Since you can quantify over and count functions and relations, I don’t have any problem about saying they are ‘things’. Though sure they are not the same kind of things as individuals. But again maybe I’m just showing my poor upbringing here!
I found some typos:
p.13, item (vi) “i.e. we regard properties with the same extension as **the** being the same property”
p. 14, item (viii) ‘subjective’ should be ‘surjective’
I wondered why you used fx = y instead of f(x) = y on page 13, item (vii)?
I thought the section on ‘virtual classes’ was excellent and a really good thing to include.
Yes, although I have views on (b), on second thoughts they really shouldn’t intrude here — so I’ll rewrite a bit to focus on (a).
Thanks for the corrections!
I think there’s a useful comment on the Gowers post from Tarence Tao. I mean this one which begins:
I also think your answer here is pretty good.
I think Button’s §3.2, taken as a whole, makes things seem more complicated that is necessary, and (as said before) I think there’s a larger problem with his book in the way he runs naive and informal together.

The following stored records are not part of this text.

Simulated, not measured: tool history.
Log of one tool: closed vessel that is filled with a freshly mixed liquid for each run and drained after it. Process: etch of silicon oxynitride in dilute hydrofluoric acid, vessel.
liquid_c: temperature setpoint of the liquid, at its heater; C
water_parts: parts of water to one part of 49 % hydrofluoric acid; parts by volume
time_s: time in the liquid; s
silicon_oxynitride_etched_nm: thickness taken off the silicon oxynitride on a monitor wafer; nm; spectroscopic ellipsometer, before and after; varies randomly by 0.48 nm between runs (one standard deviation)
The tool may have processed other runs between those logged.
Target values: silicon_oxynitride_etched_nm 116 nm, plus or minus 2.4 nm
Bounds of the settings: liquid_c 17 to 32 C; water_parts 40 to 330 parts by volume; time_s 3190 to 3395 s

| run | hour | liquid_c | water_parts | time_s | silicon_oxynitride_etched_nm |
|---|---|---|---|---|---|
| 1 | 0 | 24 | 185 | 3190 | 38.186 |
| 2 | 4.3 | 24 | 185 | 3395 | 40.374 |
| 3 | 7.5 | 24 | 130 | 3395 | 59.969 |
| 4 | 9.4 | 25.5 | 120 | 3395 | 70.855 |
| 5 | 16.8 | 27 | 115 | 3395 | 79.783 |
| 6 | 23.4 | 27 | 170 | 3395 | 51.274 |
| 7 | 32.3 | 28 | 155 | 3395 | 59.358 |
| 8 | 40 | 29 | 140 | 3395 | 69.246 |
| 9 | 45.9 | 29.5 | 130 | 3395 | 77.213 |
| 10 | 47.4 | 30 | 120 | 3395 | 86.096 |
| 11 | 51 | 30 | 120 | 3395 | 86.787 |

And I note that even Gowers happily writes “If f is a function” and “all functions from A to B“, as if we can after all treat functions in a noun-like way, despite the sophistry and misdirection of his “What is squared?” argument earlier.
>> Yes, although I have views on (b), on second thoughts they really shouldn’t intrude here — so I’ll rewrite a bit to focus on (a).
I’d be very interested to hear you thoughts on b). Perhaps in a new post?
On the question of identifying functions with relations I suppose there’s a kind of arbitrariness about it similar to the arbitrariness of identifying functions with sets. If f(x) = y, there’s the relation Rxy and also the relation Ryx. The function could be either of those relations (though Quine argued that the latter is more natural).
What does that say to people who do find it conceptually useful?
In any case, Gowers pulls back quite a bit in the section Added later.
>> What does that say to people who do find it conceptually useful?
Yes, fair point. As Gowers says it does make it clearer that a function can be entirely arbitrary.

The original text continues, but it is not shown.